I[nterpreter]    No.

M[ember]    No, okay. Now, do you make any protection claims on your own behalf or do you rely upon the claims that um your husband makes?

I[nterpreter]    I was depend on my husband’s claim.

M[ember]    Okay, that’s how I understood it from having read your statements. You said that on, um, the night of the 23rd April 2011, and then the following day as well, these people came to your house to ask questions about your husband. Now, you say that these people were police.

I[nterpreter]    I don’t know whether all the people belong to police but one of the person in that group, he actually showed his badge to my father and he slapped him on his face. That’s was, that’s was terrible treatment and still, it’s in front of my eyes. My father just asked him, told him, shall I call the police? And they don’t need to treat him like that for that simple thing.

M[ember]    Okay.

I[nterpreter]    So, he actually, the person who showed the badge claiming him as a police, he slapped me as well.

M[ember]    Yes, I’ve read your statement so we don’t need to go over that because I understand that you find that distressing. But if there’s anything that you want to add to the statement, then this is your opportunity to do that. (emphasis added)

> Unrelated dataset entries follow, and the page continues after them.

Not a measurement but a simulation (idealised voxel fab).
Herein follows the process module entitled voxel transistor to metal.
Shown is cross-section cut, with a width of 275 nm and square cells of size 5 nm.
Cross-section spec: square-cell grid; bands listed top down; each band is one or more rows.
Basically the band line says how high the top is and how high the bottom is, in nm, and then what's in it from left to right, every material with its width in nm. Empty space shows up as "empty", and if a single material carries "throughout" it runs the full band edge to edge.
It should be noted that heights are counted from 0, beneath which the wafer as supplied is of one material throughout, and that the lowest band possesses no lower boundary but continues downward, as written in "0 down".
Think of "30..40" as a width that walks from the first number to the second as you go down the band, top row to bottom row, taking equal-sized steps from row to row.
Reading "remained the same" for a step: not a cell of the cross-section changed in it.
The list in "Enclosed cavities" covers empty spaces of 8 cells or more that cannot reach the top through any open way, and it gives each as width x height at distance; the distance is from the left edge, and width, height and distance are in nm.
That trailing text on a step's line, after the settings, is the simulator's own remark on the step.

16    The Tribunal then recited the course of its interchanges with the wife during the hearing in the decision record as follows:

56    The Tribunal informed the second applicant that there was information contained in the decision record by the delegate which the Tribunal would put to the second applicant for comment because that information would be the reason or part of the reason for affirming the delegate’s decision to refuse his Protection visa application. The Tribunal stated that the information was obtained from the decision record of the delegate, and it relates to the chronology of events prior to their departure from Sri Lanka. The Tribunal informed the second applicant that it was putting this information to her for comment not because the Tribunal had come to any conclusions on that information but because the information might leave it open to the Tribunal to doubt whether she and the applicant had left Sri Lanka because of a fear of persecution and to doubt whether she and the applicant had spent a period of time in hiding in Sri Lanka prior to their departure. The Tribunal indicated that if the second applicant required time to consider her response then she could request that time.

57    The Tribunal then put to the second applicant the following information:

a.    The applicant had obtained his passport in October 2009;

b.    The second applicant had obtained her passport in September 2010;

c.    The applicants had applied for a student visa on the first occasion on 17 December 2010, an application which was refused on 10 March 2011; the applicants had applied on the second occasion for a student visa on 13 May 2011, which was granted on 15 June 2011; and

d.    According to information provided for the second student visa application, the applicants had provided the same residential address in the second student visa application as they had in the first student application, which indicated that as at 11 May 2011 they were still living in the same house.

58    The second applicant indicated that she wished to respond immediately and that she understood the significance of the information being put but the Tribunal and the significance of that information to the Tribunal’s decision. (emphasis added)

17    In contrast, the transcript of the hearing recorded a lengthy, less structured, statement by the Tribunal which did not deal with the wife’s claims in her application for a protection visa.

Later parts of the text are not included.